Comment by froh

Comment by froh 4 days ago

4 replies

well, the German constitutional court thinks it does follow, indeed, and they are much smarter than I am in their argument:

https://www.bundesverfassungsgericht.de/entscheidungen/rk200...

In a nutshell, only schooling forces you to confront other beliefs in a way preparing you for life in a pluralistic society and thus schooling as such is a cornerstone in education.

private schools German flavor are okay because their curriculum has to comply and their final exams are state controlled.

So for example even if you went to some evangelical creationist belief system school, you'd have to understand and know evolution. And every student gets sex ed no matter if the parents think that's a bad idea, including contraceptives, abortion rights and all.

And likewise every student is confronted with the Hollerith machine planned systematic mass deportation and mass murder of 6 Mio Humans for having a "wrong" birth certificate, using scheduled, planned trains and scheduled, planned mass murder factories. And every student learns how that came to be and how a weak democracy was overturned into a mind control oppression state.

And that makes a _lot_ of sense.

geye1234 4 days ago

Two points here:

1. Government schooling won't force you to confront other beliefs: it will deliver you a particular set of beliefs. Example: sex ed (which must, logically, be delivered from one or another moral perspective; there is no neutrality). Or history, which in many Anglo countries used to whitewash 19th-century crimes, and now goes to the other extreme of ignoring anything good.

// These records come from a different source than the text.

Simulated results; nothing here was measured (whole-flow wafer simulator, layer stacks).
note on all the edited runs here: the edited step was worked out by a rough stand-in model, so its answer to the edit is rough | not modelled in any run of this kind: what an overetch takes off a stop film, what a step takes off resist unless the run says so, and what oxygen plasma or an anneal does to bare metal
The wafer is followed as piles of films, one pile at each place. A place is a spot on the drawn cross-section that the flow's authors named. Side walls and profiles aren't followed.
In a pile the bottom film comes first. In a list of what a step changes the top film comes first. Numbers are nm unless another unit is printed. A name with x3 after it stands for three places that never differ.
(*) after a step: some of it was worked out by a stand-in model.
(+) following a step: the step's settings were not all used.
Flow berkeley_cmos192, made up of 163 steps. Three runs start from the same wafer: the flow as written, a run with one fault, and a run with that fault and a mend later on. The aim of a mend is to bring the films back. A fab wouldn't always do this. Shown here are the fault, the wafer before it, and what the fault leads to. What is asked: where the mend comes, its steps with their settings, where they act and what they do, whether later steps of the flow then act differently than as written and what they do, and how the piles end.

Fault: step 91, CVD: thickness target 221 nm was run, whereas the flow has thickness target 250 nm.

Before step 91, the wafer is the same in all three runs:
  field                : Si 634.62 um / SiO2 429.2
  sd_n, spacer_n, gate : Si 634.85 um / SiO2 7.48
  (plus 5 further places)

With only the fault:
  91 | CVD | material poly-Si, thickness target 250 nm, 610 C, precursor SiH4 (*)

Empirically, it is pretty clear that government schools do not produce, and are not designed to produce, children who are capable of examining things from multiple points of view.

2. Ultimately it's a philosophical question: who is ultimately responsible for the child's development? And, therefore, who has the right to make the final decision on this? The parents, or the state? That's obviously a much bigger question, but it will determine one's attitude to homeschooling.

  • froh 4 days ago

    do you see the difference of "government schools" in contrast to curricula elaborated by democratically elected boards? especially in a country with proportional representation, which reflects into said boards?

    also the controversy is built into the curricula. "these are the positions, discuss"

    and yes my top comment is exactly addressing the top point. and how it may be a good idea to think about how other cultures approach education and why.

    • geye1234 4 days ago

      > do you see the difference of "government schools" in contrast to curricula elaborated by democratically elected boards? especially in a country with proportional representation, which reflects into said boards?

      I don't think it makes much difference. Even if we grant for argument's sake that the people elected to school boards are likely to represent the majority of the people entitled to elect them, why should my children be fed the majority view just because it's the majority?

      > also the controversy is built into the curricula. "these are the positions, discuss"

      Presumably that doesn't happen with every topic. What is presented as factual, and what is presented as opinion, is significant and necessarily reflects a worldview.

      By saying "here is the pro-X argument, here is the anti-X argument, discuss", and then stopping there, you are necessarily teaching that X is something opinion-based and non-factual, or at least too trivial to matter. And I, as a parent, may think that X is factual and important. So somebody's views have to win out - mine or someone else's. There is no neutrality anywhere in reality.

arkey 3 days ago

> only schooling forces you to confront other beliefs in a way preparing you for life in a pluralistic society and thus schooling as such is a cornerstone in education

That's absolute nonsense.

Public schooling grooms you to fit into a rigid, calculated mould for society. You learn which is the right way and things to think, and which ones are wrong and you're not allowed to think, according to the current government in place. Your comment exudes precisely that.